The project aims to identify the most affecting natural events on health and economy of the US. The first aim was operationalized as the top 10 most injurious and fatal events existing in the dataset, while the second aim was operationalized as the top 10 most costly events that caused property and monetory crop damage.
I already have .csv file required for my analysis in my working directory. So loading the datafromt eh csv file into the R. I had to unzip the file manually and then load it. It took lots of unending time for the bz2 to load
data <- read.csv("repdata_data_StormData.csv")
Thus subseting the required content needed to solve both of our questions and make our processing faster
#make a new dataset with a column that only contains the un-frequented (i.e. unique) event types.
smallerdata <- data.frame(EVS=unique(data$EVTYPE))
#add a column that is the sum of all fatalities caused by the event
smallerdata$FATALITIES <- tapply(data$FATALITIES, data$EVTYPE , sum)[smallerdata$EVS]
#add a column that is the sum of all injuries caused by the event
smallerdata$INJ <- tapply(data$INJURIES, data$EVTYPE , sum)[smallerdata$EVS]

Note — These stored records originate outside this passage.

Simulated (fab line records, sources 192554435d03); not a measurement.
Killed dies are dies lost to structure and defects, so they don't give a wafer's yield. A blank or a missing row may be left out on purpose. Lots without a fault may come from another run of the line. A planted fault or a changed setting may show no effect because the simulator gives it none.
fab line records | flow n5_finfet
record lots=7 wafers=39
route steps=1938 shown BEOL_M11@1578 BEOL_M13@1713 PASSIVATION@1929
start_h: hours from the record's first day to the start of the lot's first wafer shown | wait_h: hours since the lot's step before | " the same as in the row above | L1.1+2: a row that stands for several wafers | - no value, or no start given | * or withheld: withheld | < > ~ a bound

#add a column that is the sum of injuries and fatalities caused by the event
smallerdata$totalhealthissues <- smallerdata$INJ + smallerdata$FATALITIES
#add a column that is the sum of all property damage costs (in Thousand dollars) caused by the event
smallerdata$PROPDMG <- (tapply(data$PROPDMG, data$EVTYPE , sum)[smallerdata$EVS])/1000
#add a column that is the sum of all crop damage costs (in Thousand dollars) caused by the event
smallerdata$CROPDMG <- (tapply(data$CROPDMG, data$EVTYPE , sum)[smallerdata$EVS])/1000
#add a column that is the sum of poperty damage costs and crop damage costs caused by the event (in Thousand $)
smallerdata$totalcosts <- smallerdata$PROPDMG + smallerdata$CROPDMG
Now that we have extracted our datasets lets start analyzing it Drawing a boxplot for number of fatalities and injuries for each event shows us some very effective outliers, without which, the dataset would relatively have low dispersion.
boxplot (smallerdata$FATALITIES, smallerdata$INJ)
Since the outliers does not have much differnce, I ignore them and move forward with my analysis.
Lets take out the top 10 most fatal events along with the top 10 most injurious events
#loading the required libraries
library(ggplot2)
## Warning: package 'ggplot2' was built under R version 3.6.1
library(reshape)
## Warning: package 'reshape' was built under R version 3.6.1
#returns the top 10 most fatal events
mostfatal <- head(smallerdata[order(smallerdata$FATALITIES, decreasing= TRUE), ], 10)
#returns the top 10 most injurous events
mostinj <- head(smallerdata[order(smallerdata$INJ, decreasing= TRUE), ], 10)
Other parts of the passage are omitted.